By The Star Staff
Gov. Pedro Pierluisi Urrutia has until Dec. 1 to submit a revised fiscal year (FY) 2024 budget proposal for the Puerto Rico Electric Power Authority (PREPA) to the Financial Oversight and Management Board.
The new proposal must address certain issues referenced in a notice of violation issued by the oversight board for an earlier version of the FY24 budget for the commonwealth’s utility, a Nov. 22 letter stated.
The 13-page letter sent by the oversight board’s executive director, Robert Mujica, to Pierluisi said it serves as a notice of violation concerning the proposed FY24 amended budget for PREPA submitted to the board on Nov. 7. The intended purposes of amending PREPA’s FY24 certified budget are: to identify an interim solution to PREPA’s unfunded pension system, and to recognize the changes made by the Puerto Rico Energy Bureau (PREB) as a result of its reconsideration of the budgets it determined for PREPA, LUMA Energy and Genera PR.
“There is now a third purpose for amending PREPA’s budget: a potential increase to PREPA’s HoldCo & HydroCo’s FY24 certified budget,” the letter notes. “This third purpose has arisen following PREPA’s motion with PREB requesting an increase to its budget, consistent with the proposed amended budget.”
PREPA has requested an increase to the current allocation for the HoldCo and HydroCo budgets while pointing to the use of alternate funding sources outside of rates to enable such an increase. Among the funding sources listed by PREPA are: FEMA (Federal Emergency Management Agency) reimbursements; “bad debt recoveries” (i.e., recoveries of settlements between PREPA and certain instrumentalities over legacy unpaid receivables); and insurance settlements. The oversight board said it supports PREPA’s efforts to identify and obtain these funding sources.
“It should be noted that the PREPA FY24 certified budget already includes a cash funding bridge to fill the FY24 budget gap,” the letter said. “Therefore, PREPA’s request raises concerns that current revenues may be insufficient to adequately fund the utility’s (including GenCo, GridCo, HoldCo and HydroCo) operations and maintenance requirements.”

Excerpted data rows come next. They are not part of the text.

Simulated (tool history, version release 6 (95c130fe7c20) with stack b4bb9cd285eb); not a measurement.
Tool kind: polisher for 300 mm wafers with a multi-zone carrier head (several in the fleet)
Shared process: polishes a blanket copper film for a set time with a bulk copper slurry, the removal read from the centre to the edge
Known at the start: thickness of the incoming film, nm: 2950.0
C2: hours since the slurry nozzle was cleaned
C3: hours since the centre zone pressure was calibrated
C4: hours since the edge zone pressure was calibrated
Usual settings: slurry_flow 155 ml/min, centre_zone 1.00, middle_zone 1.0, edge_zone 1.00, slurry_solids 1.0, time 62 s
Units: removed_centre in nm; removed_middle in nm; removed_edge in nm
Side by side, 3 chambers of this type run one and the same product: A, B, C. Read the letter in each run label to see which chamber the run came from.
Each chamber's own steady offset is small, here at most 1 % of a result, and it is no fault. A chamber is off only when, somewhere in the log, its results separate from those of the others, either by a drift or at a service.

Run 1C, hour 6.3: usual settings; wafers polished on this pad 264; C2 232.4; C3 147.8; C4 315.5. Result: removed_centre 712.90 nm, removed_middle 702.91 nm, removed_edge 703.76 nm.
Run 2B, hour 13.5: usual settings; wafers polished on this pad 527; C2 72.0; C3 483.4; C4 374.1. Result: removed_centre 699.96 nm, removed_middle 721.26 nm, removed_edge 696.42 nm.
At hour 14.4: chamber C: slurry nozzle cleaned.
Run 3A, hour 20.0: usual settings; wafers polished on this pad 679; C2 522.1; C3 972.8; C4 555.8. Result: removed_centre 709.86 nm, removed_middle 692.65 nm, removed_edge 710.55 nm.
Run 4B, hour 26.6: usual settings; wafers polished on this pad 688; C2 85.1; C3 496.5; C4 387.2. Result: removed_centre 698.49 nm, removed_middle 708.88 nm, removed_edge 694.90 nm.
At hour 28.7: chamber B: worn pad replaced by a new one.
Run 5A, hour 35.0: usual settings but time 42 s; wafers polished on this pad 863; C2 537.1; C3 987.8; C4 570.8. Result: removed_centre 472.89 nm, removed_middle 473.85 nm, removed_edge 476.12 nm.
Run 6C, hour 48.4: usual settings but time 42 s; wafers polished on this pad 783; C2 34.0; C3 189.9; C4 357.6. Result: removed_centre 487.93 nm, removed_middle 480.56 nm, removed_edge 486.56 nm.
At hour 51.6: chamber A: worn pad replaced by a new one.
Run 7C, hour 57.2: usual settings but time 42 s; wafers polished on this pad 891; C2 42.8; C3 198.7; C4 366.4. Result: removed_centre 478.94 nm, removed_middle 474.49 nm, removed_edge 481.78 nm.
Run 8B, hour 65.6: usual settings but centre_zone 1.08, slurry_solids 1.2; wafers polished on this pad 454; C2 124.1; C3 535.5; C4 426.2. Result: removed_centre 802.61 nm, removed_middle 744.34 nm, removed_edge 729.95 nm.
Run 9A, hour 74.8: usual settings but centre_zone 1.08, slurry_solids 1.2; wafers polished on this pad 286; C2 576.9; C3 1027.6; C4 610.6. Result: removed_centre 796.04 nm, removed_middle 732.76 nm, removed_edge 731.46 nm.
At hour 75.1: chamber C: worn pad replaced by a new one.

As such, while PREPA may raise certain costs that are not currently reflected in its budget, that does not mean that all requests it has presented are necessary, justified, supported in the record, and essential, the oversight board noted. Determinations of budgets are based on demonstrated need and reasonableness of the costs proposed to satisfy that need and not on the amount of funds on hand, the board added.
“Most one-time funds received in the first two categories mentioned in PREPA’s request (FEMA reimbursements and bad debt recoveries) have been committed to other priorities over the coming months and are thus largely unavailable for PREPA’s other purposes,” the oversight board said. “This makes it essential for PREPA to finalize its proposed insurance settlements and to identify and certify the amount of money it will receive from these sources. As we understand it, the majority of the settlement amounts for Hurricane Maria recoveries have already been paid to PREPA over the years.”
Moreover, PREPA must identify the amount of the new money that will be considered unrestricted and how its use will affect its cash flows, the board said. PREPA’s cash flow reports are occasionally of concern given how low cash levels can go, due to the lagging nature of quarterly rider reconciliations, requests for reimbursements, and occasionally due to collections, it said.
Use of one-time cash inflows (that are not necessary for liquidity) should generally be prudently tied to one-time expenses or, on an exceptional basis, as a bridge during a transition period, the oversight board pointed out.
“That bridge, however, must lead to solid ground,” the board said. “In this instance such solid ground is either a recurring funding source or a reduction in expenses, on which the entity can continue to firmly walk on thereafter. Therefore, any recurring expenses funded through one-time cash inflows should only be done temporarily and shortly thereafter receive a recurring funding source or be eliminated entirely. Otherwise, the entity runs the risk of operational deficits in the mid to long term.”